Eliminating CSS selectors when parsing with Nokogiri? - css

I am retrieving the latest news articles from cnn.com website, and wrote a simple Nokogiri script to do this:
url = "http://edition.cnn.com/?refresh=1"
doc = Nokogiri::HTML(open(url))
puts doc.at_css("title").text
doc.css("#cnn_maintt2bul div+ div a").each do |headline|
article = headline.text
puts "#{article}"
end
The problem is, CNN posts a mixture of articles and links to videos. Now I am only interested in articles not videos. When I run this script it retrieves all articles but leaves a space when an article links to a video, for example.
Pakistan airstrikes kill dozens
Could U.S. leave Afghanistan?
Editor's stabbing draws outrage
Ukrainian city fears uprising
U.S. hate groups in decline
This would mean that Ukrainian city fears uprising would actually link to a video. It would do this until it retrieves the last article.
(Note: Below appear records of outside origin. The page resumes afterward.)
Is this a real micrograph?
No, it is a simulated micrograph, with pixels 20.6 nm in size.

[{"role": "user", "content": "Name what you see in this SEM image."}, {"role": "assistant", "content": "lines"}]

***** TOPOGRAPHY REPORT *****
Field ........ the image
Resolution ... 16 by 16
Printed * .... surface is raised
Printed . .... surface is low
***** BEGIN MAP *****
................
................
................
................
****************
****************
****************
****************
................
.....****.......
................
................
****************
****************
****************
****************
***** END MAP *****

I discovered that the articles have a selector called .cnnVideoIcon. Any ideas about how I could eliminate this such that articles linking to videos are removed from my results?
How would I eliminate such links when am parsing? They could appear anywhere.

I looked at the HTML source code of the CNN site and found that the "li" tag of a video headline has four child elements, and only three child elements with text headlines.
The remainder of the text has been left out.